In his book Everything is Miscellaneous, David Weinberger debunks market segmentation based on essentialism.
Particular demographic properties are selected because the marketers believe they define a group susceptible to the same message; hence 18-24 year old suburban males get the “It'll make you tough” advertising while the females get the “Boys will like you” message ... Thinking that 18-24 year old suburban males exist as a market [online] – as something more than a random slice [of the population] – gets in the way of seeing the truly fascinating phenomenon: miscellaneous customers finding one another in the digital world and forming real social groups, not because they share essential demographic traits but because they're talking with one another. The markets that conversations make are real markets, not mere statistical clusterings.Essentialism makes the world seem more manageable, but it can lead us to miss what's really going on.

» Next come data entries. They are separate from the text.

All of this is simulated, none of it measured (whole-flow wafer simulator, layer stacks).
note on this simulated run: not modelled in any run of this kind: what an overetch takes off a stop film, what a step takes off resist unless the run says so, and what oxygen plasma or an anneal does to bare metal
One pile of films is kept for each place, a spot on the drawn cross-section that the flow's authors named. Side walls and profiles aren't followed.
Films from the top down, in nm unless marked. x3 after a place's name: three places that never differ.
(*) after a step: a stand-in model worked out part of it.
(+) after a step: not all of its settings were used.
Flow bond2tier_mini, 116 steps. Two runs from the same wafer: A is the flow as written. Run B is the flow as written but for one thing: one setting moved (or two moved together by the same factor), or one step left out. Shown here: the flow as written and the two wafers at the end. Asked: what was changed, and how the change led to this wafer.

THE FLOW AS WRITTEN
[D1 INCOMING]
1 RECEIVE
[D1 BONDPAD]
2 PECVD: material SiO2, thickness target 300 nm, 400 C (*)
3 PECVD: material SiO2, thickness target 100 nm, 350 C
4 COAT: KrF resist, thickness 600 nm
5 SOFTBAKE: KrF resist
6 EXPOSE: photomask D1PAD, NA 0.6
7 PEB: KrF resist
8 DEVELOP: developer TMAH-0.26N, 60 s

Essentialism worked in the TV-industrial complex because mass media was able to isolate people and bombard them with archetypes until they become convinced they fit the moulds made for them by the marketers. The vast majority of teenage boys in the 90's didn't share any essential traits with Michael Jordan, but Nike kept telling them they “want to be like Mike” over and over and over again until they believed it. Once convinced, they expressed it the only way they could; by getting his $200 Nike Air Jordan shoes, the $100 Air Jordan training suit, etc. The market was created by the marketing.
The online world promotes individuality, miscellaneousness, infinite choice, and user control. It is an environment in which the old marketing strategies cannot succeed because interrupting people with marketing messages whenever and for however long you want is impossible. This means that marketers, and by extension market researchers, must fundamentally rethink their approach.